Monday, May 05, 2008

Three Stans - Ishkashim

Ishkashim, May 5, 2008 cloudy and about 65

The last 2 1/2 days define what travel is all about. Let me go backwards! Look at far SW China....running out of it is a razor thin corridor of Afghanistan called the Wakhan Corridor.....my illusion is that China is the mother, the Wakhan the umbilical cord and Afghanistan is the still attached baby. Get a good map and it will make sense. Aysegul and I are now is Ishkashim a town both in Tajikistan AND Afghanistan, the last town traveling east in this bizarre, superbly jammed with snow capped peaks utterly extraordinary part of our world. I am attempting to send this from the Aga Khan Foundation, the "lord highness' of the Ismali people who inhabit both sides of the border. We are based at the Serena Inn built by His Highness and as a matter of fact I not only sleep in his bed.

We left Dushanbe a 530 AM Sunday for the Air Tajik fights to/from Khorog high in the Pamirs have been cancelled because of "clouds".....the drive is astounding: leaving the capital on a normal road, it deteriorates into a rocky dirt track for 125 km. Our driver Hami looks rather like a wizened troll.
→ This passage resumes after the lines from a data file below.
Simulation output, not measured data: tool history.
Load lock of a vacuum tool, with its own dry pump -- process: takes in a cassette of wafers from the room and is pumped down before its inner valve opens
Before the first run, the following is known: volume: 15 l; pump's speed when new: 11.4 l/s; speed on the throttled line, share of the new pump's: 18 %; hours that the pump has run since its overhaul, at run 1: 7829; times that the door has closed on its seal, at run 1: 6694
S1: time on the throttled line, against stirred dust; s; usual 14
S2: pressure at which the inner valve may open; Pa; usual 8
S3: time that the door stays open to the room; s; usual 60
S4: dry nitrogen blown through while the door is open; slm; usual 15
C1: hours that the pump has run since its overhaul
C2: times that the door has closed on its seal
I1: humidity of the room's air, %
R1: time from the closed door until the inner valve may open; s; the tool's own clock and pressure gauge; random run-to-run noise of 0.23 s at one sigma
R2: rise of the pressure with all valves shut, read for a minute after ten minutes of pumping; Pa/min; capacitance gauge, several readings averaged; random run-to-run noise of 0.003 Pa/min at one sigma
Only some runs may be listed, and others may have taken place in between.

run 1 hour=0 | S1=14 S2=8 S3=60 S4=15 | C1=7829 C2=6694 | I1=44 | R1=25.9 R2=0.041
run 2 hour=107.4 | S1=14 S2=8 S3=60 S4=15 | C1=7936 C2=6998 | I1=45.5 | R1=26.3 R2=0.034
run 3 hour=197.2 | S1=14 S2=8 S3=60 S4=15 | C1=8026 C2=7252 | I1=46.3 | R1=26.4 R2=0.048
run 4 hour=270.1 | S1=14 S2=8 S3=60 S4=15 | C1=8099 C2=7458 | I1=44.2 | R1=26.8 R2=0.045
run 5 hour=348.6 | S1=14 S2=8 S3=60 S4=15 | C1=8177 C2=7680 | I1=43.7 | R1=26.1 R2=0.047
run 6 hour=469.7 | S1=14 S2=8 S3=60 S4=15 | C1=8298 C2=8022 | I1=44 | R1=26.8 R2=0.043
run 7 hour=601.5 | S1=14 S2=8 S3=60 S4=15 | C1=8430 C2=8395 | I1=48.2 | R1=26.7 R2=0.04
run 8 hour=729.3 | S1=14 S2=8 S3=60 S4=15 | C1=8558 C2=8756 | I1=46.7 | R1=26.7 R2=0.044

Suddenly we reach the PYANJ (pee-ange) River, quite a roaring stream like the Arkansas around Canon City...and on the other side of the river for 350-odd km Afghanistan is to our right....at times close enough to wave to children...the land looks peaceful though the villages are stunningly poorer than the ones in Tajikistan. The Soviet Union definitely brought a level of prosperity here as well as utterly liberating its women. No wonder there were so many Soviet sympathizers in Northern Afghanistan. Traveling with us is the very pretty late 30s wife of the best friend of the Khorog travel agent, his daughter and her friend...returning home to the mountains after studies in Dushanbe...all speaking wonderfully creditable English. At one big town we break for lunch at the university roommate of Amahl, the mother.....lovely fruits, cold roasted chicken, apricot and cherry juice, kefir and yoghurts and home made bread all around.....then on the road again which has deteriorated horribly.....at one point we drive on jagged stones under a sizable water fall...I do not exaggerate. Next: VOILA we hit a superb stretch of 3 lane cement highway built by Turkish Aid. It is surreal....in Tajikistan there are police checkpoints about each 50 km....this helps create employment and also hopefully helps stem the opium/heroin trade from Afghanistan...it IS May and the poppy fields are in full bloom red to the horizon across the Pyanj. Dusks falls and it is not safe to drive the road which has turned back into a rutted track.We stop at a little town, Kolekum, where Amahl's husband has a friend. The guy, dashing and rather suave has room for everyone but me and the driver in his house. So we large lodged in a sort of guesthouse next door....which we share with about 10-12 Tajik army noncoms who lounge around and try to use their ultra limited English with me...again, utterly surreal. Tajiks by the way are very good looking people...the women remind me often of the late movie star Teresa Wright....the men look at bit like the late Cornell Wilde.

I sleep amazingly soundly though snores come from every part of this two story wooden house. Breakfast is brought at 5:30 AM including fine homemade bread actually warm from the oven with home churned butter, local honey, kefir and yoghurt and Nescafe. Nescafe in Tajikistan seem to have a soignée cachet.....Aysegul reports that her house (where she slept in an enormous room with the three other women) was lovely and comfortable with all of the mod coms. We had no electricity in ours but I had my trusty LL Bean flashlight and lo and behold there was a western styled toilet. No hot water, no shaving.

The topography becomes wilder and wilder.....jagged snow capped peaks in literally every direction....well cultivated valleys (in Afghanistan too) and many adobe-type houses looking oddly like a Central Asian Santa Fe. Lorraine poplar by the thousands (they are quick growing and their long timbers are prized for construction). There are lots of roses in the villages, bluebonnets and huge forsythia bushes. The apricot and cherry trees bloom. I am an awfully long way from home.